WATCH: CCA Colloquium with Doug Kothe

Date & Time


Title: Delivering on the Exascale Computing Project Mission for the U.S. Department of Energy

The vision of the U.S. Department of Energy (DOE) Exascale Computing Project (ECP), initiated in 2016 as a formal DOE project executing through 2023, is to accelerate innovation with exascale simulation and data science solutions that enhance U.S. economic competitiveness, strengthen our national security, and change our quality of life. ECP’s mission is to deliver exascale-ready applications and solutions that address currently intractable problems of strategic importance and national interest; create and deploy an expanded and vertically integrated software stack on DOE HPC exascale and pre-exascale systems, thereby defining the enduring US exascale ecosystem; and leverage U.S. HPC vendor research activities and products into DOE HPC exascale systems. The project is a joint effort of two DOE programs: the Office of Science Advanced Scientific Computing Research Program and the National Nuclear Security Administration Advanced Simulation and Computing Program. ECP’s RD&D activities, which encompass the development of applications, software technologies, and hardware technologies and architectures, is carried out by over 100 small teams of scientists and engineers from the DOE national laboratories, universities, and industry. Illustrative examples will be given on how the ECP teams are delivering in its three areas of technical focus:

• Applications: Creating or enhancing the predictive capability of applications through algorithmic and software advances via co-design centers; targeted development of requirements-based models, algorithms, and methods; systematic improvement of exascale system readiness and utilization; and demonstration and assessment of effective software integration.

• Software Technologies: Developing and delivering a vertically integrated software stack containing advanced mathematical libraries, extreme-scale programming environments, development tools, visualization libraries, and the software infrastructure to support large-scale data management and data science for science and security applications.

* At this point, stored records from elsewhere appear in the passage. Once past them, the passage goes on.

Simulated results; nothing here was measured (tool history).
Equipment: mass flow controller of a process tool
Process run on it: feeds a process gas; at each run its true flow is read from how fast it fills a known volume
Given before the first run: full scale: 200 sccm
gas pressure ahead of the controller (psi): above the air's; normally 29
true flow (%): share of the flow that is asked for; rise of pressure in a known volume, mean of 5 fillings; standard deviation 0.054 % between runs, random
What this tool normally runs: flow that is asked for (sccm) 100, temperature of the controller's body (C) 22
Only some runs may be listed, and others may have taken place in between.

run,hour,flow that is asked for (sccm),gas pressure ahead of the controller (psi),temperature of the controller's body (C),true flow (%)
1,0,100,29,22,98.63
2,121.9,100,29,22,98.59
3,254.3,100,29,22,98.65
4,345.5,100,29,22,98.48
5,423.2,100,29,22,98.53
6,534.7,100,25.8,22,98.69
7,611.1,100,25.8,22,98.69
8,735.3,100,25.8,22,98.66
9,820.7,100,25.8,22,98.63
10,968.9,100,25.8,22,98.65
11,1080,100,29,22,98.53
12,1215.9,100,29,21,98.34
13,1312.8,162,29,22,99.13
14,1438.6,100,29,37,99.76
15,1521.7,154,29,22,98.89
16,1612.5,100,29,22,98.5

• Hardware and Integration: Supporting U.S. HPC vendor R&D focused on innovative architectures for competitive exascale system designs; objectively evaluating hardware designs; deploying an integrated and continuously tested exascale software ecosystem at DOE HPC facilities; accelerating application readiness on targeted exascale architectures; and training on key ECP technologies to accelerate the software development cycle and optimize productivity of application and software developers.

About the Speaker

Douglas B. Kothe (Doug) has over three decades of experience in conducting and leading applied R&D in computational science applications designed to simulate complex physical phenomena in the energy, defense, and manufacturing sectors. Doug is currently the Director of the U.S. Department of Energy (DOE) Exascale Computing Project (ECP). Prior to that, he was Deputy Associate Laboratory Director of the Computing and Computational Sciences Directorate (CCSD) at Oak Ridge National Laboratory (ORNL). Other prior positions for Doug at ORNL, where he has been since 2006, include Director of the Consortium for Advanced Simulation of Light Water Reactors, DOE’s first Energy Innovation Hub (2010-2015), and Director of Science at the National Center for Computational Sciences (2006-2010).

Before coming to ORNL, Doug spent 20 years at Los Alamos National Laboratory, where he held a number of technical and line and program management positions, with a common theme being the development and application of modeling and simulation technologies targeting multi-physics phenomena characterized in part by the presence of compressible or incompressible interfacial fluid flow. Doug also spent one year at Lawrence Livermore National Laboratory in the late 1980s as a physicist in defense sciences.

Doug holds a Bachelor in Science in Chemical Engineering from the University of Missouri – Columbia (1983) and a Masters in Science (1986) and Doctor of Philosophy (1987) in Nuclear Engineering from Purdue University.